Hi, I’m Josh Symonds

I blog about Ruby on Rails, coding, and servers

Dynamoid 0.4.0

Reading time 3 minutes

Dynamoid 0.4.0 is a pretty significant improvement over previous iterations of Dynamoid. While the project has obviously always been my hobby, 0.4.0 represents what I would consider one of the first iterations I would use in a real production application. Not because the previous version haven’t worked – they’ve all done exactly what they should do. But now it has the flexibility and options to really allow an application to thrive in Amazon’s DynamoDB.

What do I mean by that?

Per-table Performance

Previously to 0.4.0, Dynamoid’s table provisioning relied on the defaults that Dynamoid provided (100 read, 20 write) and then manual tuning if you wanted to make any changes from there. And that’s for every table. This was especially frustrating because you can only scale up to twice the current value (though you can do that as many times as you want)… but the real downer is you can only scale down 20%, and you can only do that once per day. So obviously if my defaults didn’t work for you, you had to go through a couple of days of readjustment, and who wants that?
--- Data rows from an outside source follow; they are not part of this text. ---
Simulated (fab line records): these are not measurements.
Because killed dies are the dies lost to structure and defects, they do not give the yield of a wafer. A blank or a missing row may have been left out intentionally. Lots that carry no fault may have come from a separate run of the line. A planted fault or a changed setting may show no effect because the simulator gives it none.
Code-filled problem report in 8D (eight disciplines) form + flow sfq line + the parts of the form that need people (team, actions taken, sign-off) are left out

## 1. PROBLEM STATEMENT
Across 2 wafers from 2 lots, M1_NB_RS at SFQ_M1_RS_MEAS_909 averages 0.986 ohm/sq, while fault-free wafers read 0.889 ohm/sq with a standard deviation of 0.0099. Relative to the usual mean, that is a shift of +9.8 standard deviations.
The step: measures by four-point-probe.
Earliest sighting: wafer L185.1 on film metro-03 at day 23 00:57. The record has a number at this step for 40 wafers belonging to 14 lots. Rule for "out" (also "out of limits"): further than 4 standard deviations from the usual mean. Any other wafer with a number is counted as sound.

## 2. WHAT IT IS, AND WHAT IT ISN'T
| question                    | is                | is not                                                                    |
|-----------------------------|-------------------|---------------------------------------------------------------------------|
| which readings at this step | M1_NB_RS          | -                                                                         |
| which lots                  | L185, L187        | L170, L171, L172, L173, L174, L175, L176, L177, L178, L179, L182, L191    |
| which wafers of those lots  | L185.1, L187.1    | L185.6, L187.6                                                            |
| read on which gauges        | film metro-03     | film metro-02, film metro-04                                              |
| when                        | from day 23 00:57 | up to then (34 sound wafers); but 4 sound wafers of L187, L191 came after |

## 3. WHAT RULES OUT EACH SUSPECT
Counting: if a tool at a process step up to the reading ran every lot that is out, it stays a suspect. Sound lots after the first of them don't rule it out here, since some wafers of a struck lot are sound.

Now you can specify performance options for each table you create, using the new table Dynamoid syntax:

class Tweet
  include Dynamoid::Document

  table name: :twitters, key: :tweet_id, read_capacity: 200, write_capacity: 200

As a bonus you can also change the hash key and even the table name. Though the table name will still be placed in your namespace – so if your namespace is dynamoid, your table will be dynamoid_twitters, in the above example.

Consistent Querying

Consistency in enormous databases can be a troublesome question to address. I’ve read that DynamoDB’s consistent pricing is too high and I agree with Alex’s points: but we live in a universe where DynamoDB consistent reading is reality, so we may as well make the best of it.

That said, thanks to Anantha Kumaran, Dynamoid can now take full advantage of DynamoDB’s consistent read feature. Issuing queries like this:

Address.where(:city => 'Chicago').consistent.all
Address.find(1, :consistent => true)

Will retrieve all results, even the most recently-written ones. I gotta say, having people you don’t even know commit to projects is one of the joys of open source programming, and this feature was written entirely by Anantha (though refactored a bit by yours truly).

Future Functionality

I had a suggestion from Aaron Namba to implement a rake task that would create tables. I think that’s a great idea; expanding on it, a task to reprovision existing tables would also be pretty cool. Also, Mongoid offers embedded relations – it should be no problem to offer those in DynamoDB through Dynamoid as well. The only issue, of course, is indexing the children IDs from inside their parents… but we already perform indexing, so it wouldn’t be that bad.

Speaking of indexing, being able to index an association attribute would be pretty keen. So then you could go user.addresses.where(:city => 'Chicago').all and have it perform a quick lookup on a denormalized index table, rather than manually find all addresses for the user and then use Ruby to filter them. I’m not sure about this functionality, though, for the same reason that I’m unsure about adding geolocation.

Geolocation, you say? Yes indeed. Initially I had specced out a geohash-style geolocation functionality that would allow models to do single-field location and distance finding. The longer I pondered the problem, though, the less compelling this answer seemed to me. Amazing pieces of software have already been developed (like elasticsearch) that are dedicated only to indexing (both text and geolocation). They do it faster and easier than DynamoDB probably ever could, and even Amazon has acknowledged this with the creation of their CloudSearch service.

So I’m not sure complicated indexing will ever be on the table for Dynamoid. DynamoDB has some strengths and some really glaring weakness; and one of those weaknesses is indexing. Denormalized data is a pain to manage, and even though Dynamoid takes care of it all for you behind the scenes, complicated index tables make your application difficult to understand and painful to manage.

Unless I hear compelling arguments otherwise, I’ll probably be relying on elasticsearch for my future Dynamoid applications. But the two of them should go together like peanut butter and chocolate; I’m working on a project now that should make significant use of both of them, so look for a future blog post detailing the two of them working together!